According to Miami humorist Dave Barry in his pseudo-historical essay, "The Civil War: The Nation Pokes itself in the Eyeball," one hundred and twenty years after that fratricidal American conflict, "most of [the] bitterness gradually gave way to subdued loathing, which is where we stand today." The boutade is even more apt when applied to Spain a scant half century following the bloody clash that ended with four decades of military dictatorship and isolationism. Today it is still common to speak of "The Two Spains," each hostile to and suspicious of the other, each claiming absolute right to the moral high ground. In 1991 the polarities between liberal and conservative are sharp, and the divisive rhetoric is shrill. When you add to this the fragmentation within the left after ten years of the PSOE's "socialist" government, you have a climate that has traditionally pushed artists and critics into extreme stances, especially when the Civil War was treated. Virtually all of the significant Civil War novels have a political agenda that is vehemently pro- or anti-Franco. Criticism under the dictatorship exalted mediocrities like José María Gironella inside Spain, while outside the pro-Republican writers were aoptheosized as much for their political correctness as their art. Well, let's face it, it was easier to get excited about André Malraux, Ernest Hemingway, Max Aub, and Ramón Sender than Gironella. But the result has often been that precisely that exasperating, exhilarating, essential duality inherent to Spain has been missing from historical and literary studies of the Spanish Civil War. That is why it is so exciting to see Janet Pérez and Wendell Aycock's thoughtful volume of essays, The Spanish Civil War in Literature, a work that examines dualities and paradoxes head-on. In her introduction, Pérez speaks of "binary principles" that governed the selection and grouping of the chapters—works by combatants and noncombatants, by Loyalists and pro-Franco writers, by Spaniards and non-Spaniards. The results of this judicious juxtaposition is a tome that is at once balanced and provocative.

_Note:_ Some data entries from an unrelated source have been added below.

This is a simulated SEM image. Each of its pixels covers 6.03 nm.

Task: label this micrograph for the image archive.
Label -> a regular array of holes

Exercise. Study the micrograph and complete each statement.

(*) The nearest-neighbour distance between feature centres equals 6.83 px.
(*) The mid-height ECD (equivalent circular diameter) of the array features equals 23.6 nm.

Abe Osherhoff, veteran of the Abraham Lincoln Brigade, authors the first essay in the book, "Reflections of a Civil War Veteran," a highly moving synthesis of history, literature, and personal memories. Two essays look at Malraux, first an examination of Goya's presence in L'espoir, by Edouard Morot-Sir, and next a study of his effect on lesser writers, particularly two fascist novelists, Robert Brasillach and Pierre Drieu La Rochelle, authored by Richard J. Golsan. The French intellectual role continues to be scrutinized in Christopher G. Flood's, "Crusade or Genocide? French Catholic Discourse on the Spanish Civil War" and Alfred Cismaru's "Simone de Beauvoir and the Spanish Civil War." Peter I. Barta and Jeffrey Meyers treat Soviet writers and Hemingway, respectively, and Charles L. King serves up a thorough study of Sender's Civil War novels. Luis Costa and Salvador J. Fajardo turn their analytical skills to poetry, Fajardo with a brilliant essay on icons of war in Rafael Alberti, and Rafael Costa with, "The Failed Ideal in León Felipe's Poetry." In a welcome addition to more traditional material, Thomas Deveny looks critically at several civil war novels brought to the screen, and both Joseph Schraibman and Janet Pérez look at women writers who have treated the Civil War in their literature. [End Page 800]

Like the subject examined, these essays are complex, diverse, and even contradictory at times. The book is, therefore, a fine addition to the burgeoning canon that strives to make sense from an absurd tragedy of history.